Former Chad dictator sentenced to life imprisonment

Habre, 74, was convicted of war crimes, crimes against humanity and torture.


Former Chad dictator Hissene Habre, who seized power in 1982, embarking on an eight-year campaign of brutal atrocities, has been sentenced to life behind bars after judges in Dakar, Senegal, on Thursday upheld an earlier conviction by the Extraordinary African Chambers.

The earlier conviction by the Chambers, a legal body created by Senegal and the African Union, in May 2016 set a global precedent as for the first time a country had prosecuted a former leader of another nation for rights abuses, AFP reported.

Habre, 74, was convicted of war crimes, crimes against humanity and torture.

The Extraordinary African Chambers had also ordered him last July to pay compensation to each victim who suffered rape, arbitrary detention and imprisonment during his rule, as well as to their relatives, a decision also upheld on Thursday.

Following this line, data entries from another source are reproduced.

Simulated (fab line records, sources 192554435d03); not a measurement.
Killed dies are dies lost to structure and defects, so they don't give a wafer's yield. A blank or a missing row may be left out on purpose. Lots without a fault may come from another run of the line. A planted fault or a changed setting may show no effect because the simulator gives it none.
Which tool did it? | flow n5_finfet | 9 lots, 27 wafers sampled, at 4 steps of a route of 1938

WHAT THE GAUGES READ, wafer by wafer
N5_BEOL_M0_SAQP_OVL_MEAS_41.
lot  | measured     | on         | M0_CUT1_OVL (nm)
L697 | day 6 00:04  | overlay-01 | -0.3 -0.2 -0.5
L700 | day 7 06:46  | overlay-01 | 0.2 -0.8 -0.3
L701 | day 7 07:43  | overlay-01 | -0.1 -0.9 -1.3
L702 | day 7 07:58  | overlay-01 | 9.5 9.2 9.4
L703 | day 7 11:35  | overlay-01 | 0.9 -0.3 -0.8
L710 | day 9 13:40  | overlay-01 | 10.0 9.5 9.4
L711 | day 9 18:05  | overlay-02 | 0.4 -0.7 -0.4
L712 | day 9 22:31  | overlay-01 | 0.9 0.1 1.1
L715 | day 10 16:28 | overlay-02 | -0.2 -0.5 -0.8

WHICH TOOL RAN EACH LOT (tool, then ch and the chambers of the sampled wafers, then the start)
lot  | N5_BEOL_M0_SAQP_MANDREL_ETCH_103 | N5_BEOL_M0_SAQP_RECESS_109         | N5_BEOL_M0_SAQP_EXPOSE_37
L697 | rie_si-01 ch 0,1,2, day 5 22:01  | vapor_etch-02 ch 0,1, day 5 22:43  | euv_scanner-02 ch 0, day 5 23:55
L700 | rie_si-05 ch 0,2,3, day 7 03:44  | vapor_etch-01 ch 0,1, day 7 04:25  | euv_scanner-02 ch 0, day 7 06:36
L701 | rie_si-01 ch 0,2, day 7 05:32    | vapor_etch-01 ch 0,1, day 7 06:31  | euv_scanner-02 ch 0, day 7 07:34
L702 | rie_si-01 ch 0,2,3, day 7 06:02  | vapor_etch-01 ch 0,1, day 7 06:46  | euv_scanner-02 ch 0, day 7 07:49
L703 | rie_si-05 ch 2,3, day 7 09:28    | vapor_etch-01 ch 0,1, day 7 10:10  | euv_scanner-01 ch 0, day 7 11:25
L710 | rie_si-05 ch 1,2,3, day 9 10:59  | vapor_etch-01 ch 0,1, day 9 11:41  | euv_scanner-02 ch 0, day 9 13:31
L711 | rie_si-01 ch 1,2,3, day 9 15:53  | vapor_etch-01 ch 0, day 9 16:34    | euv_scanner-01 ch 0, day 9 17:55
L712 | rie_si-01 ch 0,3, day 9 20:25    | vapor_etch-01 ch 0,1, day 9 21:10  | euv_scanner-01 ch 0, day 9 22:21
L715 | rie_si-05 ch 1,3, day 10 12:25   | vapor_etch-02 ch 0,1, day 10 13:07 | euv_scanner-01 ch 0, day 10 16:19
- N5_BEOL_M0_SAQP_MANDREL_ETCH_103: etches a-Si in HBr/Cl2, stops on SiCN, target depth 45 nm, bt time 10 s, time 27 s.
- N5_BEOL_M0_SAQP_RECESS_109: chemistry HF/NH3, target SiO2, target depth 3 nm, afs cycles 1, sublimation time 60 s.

Forty thousand people were killed during his reign, which was accompanied by the persecution of dissenters incorporating torture and the execution of opponents, similar to Chilean dictator Augusto Pinochet.

He made headlines in 1974 when he kidnapped a French ethnologist who was held for three years before France agreed to terms for her release.

Habre fled to Senegal after he was ousted by current Chadian President Idriss Deby in 1990.